Please Touch The Art
Interactive art, particularly pieces that are focused on a multi-sensory experience, is incredibly engaging and effective to audiences of all ages.
Please Touch The Art is an art installation designed and built by me for my senior project in Electrical Engineering and Computer Science at Yale University. The three piece series is intended to encourage the viewer to rethink the ways in which we are traditionally expected to experience art. It is a natural human instinct to want to learn through touch, and I often find myself with the urge to feel the paintings and sculptures in museums. So much information can be passed through tactile exploration. We often only allow children to act upon this urge to reach out and grab something, but there is value in revisiting it even as adults. These three paintings were meant to require you to put your hands on them–once you do, the art transforms into something new and exciting. In order to fully experience all three, you have to give in to your desire to explore them through touch.

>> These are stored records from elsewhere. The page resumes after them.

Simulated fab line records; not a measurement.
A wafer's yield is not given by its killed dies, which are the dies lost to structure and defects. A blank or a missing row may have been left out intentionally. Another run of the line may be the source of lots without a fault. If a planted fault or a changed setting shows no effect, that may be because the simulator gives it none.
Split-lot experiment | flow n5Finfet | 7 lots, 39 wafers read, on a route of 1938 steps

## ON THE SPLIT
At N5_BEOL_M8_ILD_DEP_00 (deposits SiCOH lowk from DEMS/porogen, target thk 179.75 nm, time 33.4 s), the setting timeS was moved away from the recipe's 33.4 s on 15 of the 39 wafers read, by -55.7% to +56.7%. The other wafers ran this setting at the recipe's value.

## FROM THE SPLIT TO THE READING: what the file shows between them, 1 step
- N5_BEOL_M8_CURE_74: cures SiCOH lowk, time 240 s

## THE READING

The idea for this series came from FURdecahedron, a piece I originally created for a class entitled Creative Embedded Systems. Like the middle painting, it was a furry object that made sound as it was touched, stroked, and played with. While the concept seemed simple, the object was very effective in capturing people’s attention. There is something about the direct mapping of a human driven input to a computer generated output that draws us in. It was so fun to watch people give in to their instinct to play with it and figure it out. To me it seemed to capture a childlike joy of being fascinated with something you can’t quite wrap your head around. I tried to recreate that experience with the three pieces in this show–I wanted them to be irresistible enough that people just had to go touch them, despite the heavy gilded frames that usually signal us to keep our distance. I was very excited to be able to exhibit these pieces in the Trumbull Art Gallery on December 10th, and invite my peers to come and try them out. It was an incredible experience to watch my friends be excited and inspired by my work.


Each piece was designed to have a unique interaction style. The first one I created was Feeling Sound, which is the middle one covered with fur. Hidden beneath the fur are four custom laser print buttons, and three photoresistors with attached resistors. These are connected by wire to the Arduino ESP32 on the back, which is powered by a portable charger. This microcontroller is sending its data over wifi to a computer, which interprets the signals through a python script. Like my previous project, these values are translated into frequencies using Super Collider. Then, the sound is played through a bluetooth speaker embedded in the piece. The sounds only play when one of the four buttons is pressed, requiring interaction from the viewer. It creates an engaging experience in which the user must stand in front of the painting and feel around to discover how to generate the sounds that come from within it.


The next piece I created was Touching Light. It makes use of conductive paint and capacitive touch sensing to control the LED strip hidden behind the frame. Each one of the black blobs on the front of the painting is painted with the conductive paint. They are connected to the back of the frame using nails, which are then connected by wire to the GPIO pins of the Arduino Uno, and to the 5V pin through a resistor. This sends a voltage over the paint, so that when it is touched with a bare finger, the capacitance on the corresponding pin is greater, and the touch can be registered. This data was then transmitted to the 4 meters of directly addressable LEDs in the NeoPixel Digital RGB LED Strip connected behind the frame. I designed it so that when a part of the painting is touched, the LEDs nearest to the touch light up a specific color. This works for a single touch or multiple. If a hand is placed in the middle of the painting, and all of the black paint is being touched, a moving rainbow effect is triggered for ten seconds.


The final piece in this series is Handling Motion. It consists of two feather boas, each connected to four servos and hidden behind the empty frame. They are controlled by two ultrasonic distance sensors, which are concealed on the insides of the frame, so that they are only triggered when someone reaches in and touches the wall. Each one of the sensors is simultaneously mapped to two of the servos, so that the closer an object is to the sensor, the closer the servos are to 180 degrees. As an object slowly backs away, the servos move in increments of 10 back to their original position of 0. This creates an exciting effect of when a hand is placed in the middle of the frame, the boas start to pop in and out based on the readings of the sensors.
​
This project meant so much to me, and I was very grateful for the opportunity to combine my interest in electronics, interactive systems, and art. I was able to create these three pieces that almost entirely conceal the systems that make them work, which allowed them to be more surprising and engaging and viewers tried to figure them out. I hope to continue making work like this in the future, creating new interactive art that excites and intrigues people.